In the next section, we compute cDL using Tensorly!

Computation of complete Dictionary Learning with Tensorly

It is possible to compute a cDL with Tensorly using the constrained CP decomposition function. Indeed, one may compute a solution to the cDL problem by solving the optimization problem

\[ \min_{D,B} \|M - DB\|_F^2 + \eta_{\|B[:,i]\|_0\leq k} \]

Tensorly implements an alternating optimization algorithm (AO, also called inexact block-coordinate descent) where each block (here the dictionary \(D\) and the coefficients \(X\) respectively) are updated using a few iterations of Alternating Descent Method of Multipliers. This algorithm was proposed as a flexible optimization framework for constrained matrix and tensor problems by Huang, Sidiropoulos and Liavas [Huang et al., 2016] and implemented in Tensorly in collaboration with Caglayan Tuna in PR#284.

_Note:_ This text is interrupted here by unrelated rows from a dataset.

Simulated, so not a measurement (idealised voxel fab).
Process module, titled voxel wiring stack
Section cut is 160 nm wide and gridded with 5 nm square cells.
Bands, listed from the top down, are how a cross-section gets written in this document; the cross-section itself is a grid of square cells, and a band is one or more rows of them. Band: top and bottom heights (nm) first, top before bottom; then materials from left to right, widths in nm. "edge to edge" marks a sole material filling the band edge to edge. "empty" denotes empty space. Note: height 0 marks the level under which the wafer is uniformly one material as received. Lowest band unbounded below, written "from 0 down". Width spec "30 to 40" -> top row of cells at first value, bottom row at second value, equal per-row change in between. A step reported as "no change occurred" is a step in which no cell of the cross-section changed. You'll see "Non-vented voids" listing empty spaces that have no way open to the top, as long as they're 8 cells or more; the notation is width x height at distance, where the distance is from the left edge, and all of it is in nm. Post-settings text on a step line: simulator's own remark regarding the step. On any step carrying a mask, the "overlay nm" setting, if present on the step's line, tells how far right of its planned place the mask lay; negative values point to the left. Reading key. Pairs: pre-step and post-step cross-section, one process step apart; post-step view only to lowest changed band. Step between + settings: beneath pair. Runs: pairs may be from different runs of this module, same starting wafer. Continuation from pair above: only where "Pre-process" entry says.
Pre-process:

This algorithm is demonstrated below on a simulated example. Convergence speed and runtime can be improved by using more dedicated software and algorithms.

import numpy as np
import tensorly as tl
from tensorly.decomposition._constrained_cp import constrained_parafac
from tensorly.cp_tensor import cp_permute_factors

# ------------- Parameters ---------------
k = 3 # true number of nonzeros in columns of X
kest = 3 # number of nonzeros in the computed solution Xe
noise = 0 # how much noise in the data
rank = 8 # rank of the factorization (number of atoms)
sig = 0.02 # how far from the solution we initialize
oversampling = 2.0 # oversampling factor, <1. has lots of chances to fail

# Getting dimensions from Theorem 1 bound
bound_theorem1 = (np.floor(rank*(rank-2)/(rank-k))+1)*(rank/(rank-k))
print(f"Theorem 1 ensures identifiability with more than {bound_theorem1} data samples")
dims = [rank, int(np.floor(oversampling*bound_theorem1))]
print(f"There are {dims[1]} data samples used in this experiment")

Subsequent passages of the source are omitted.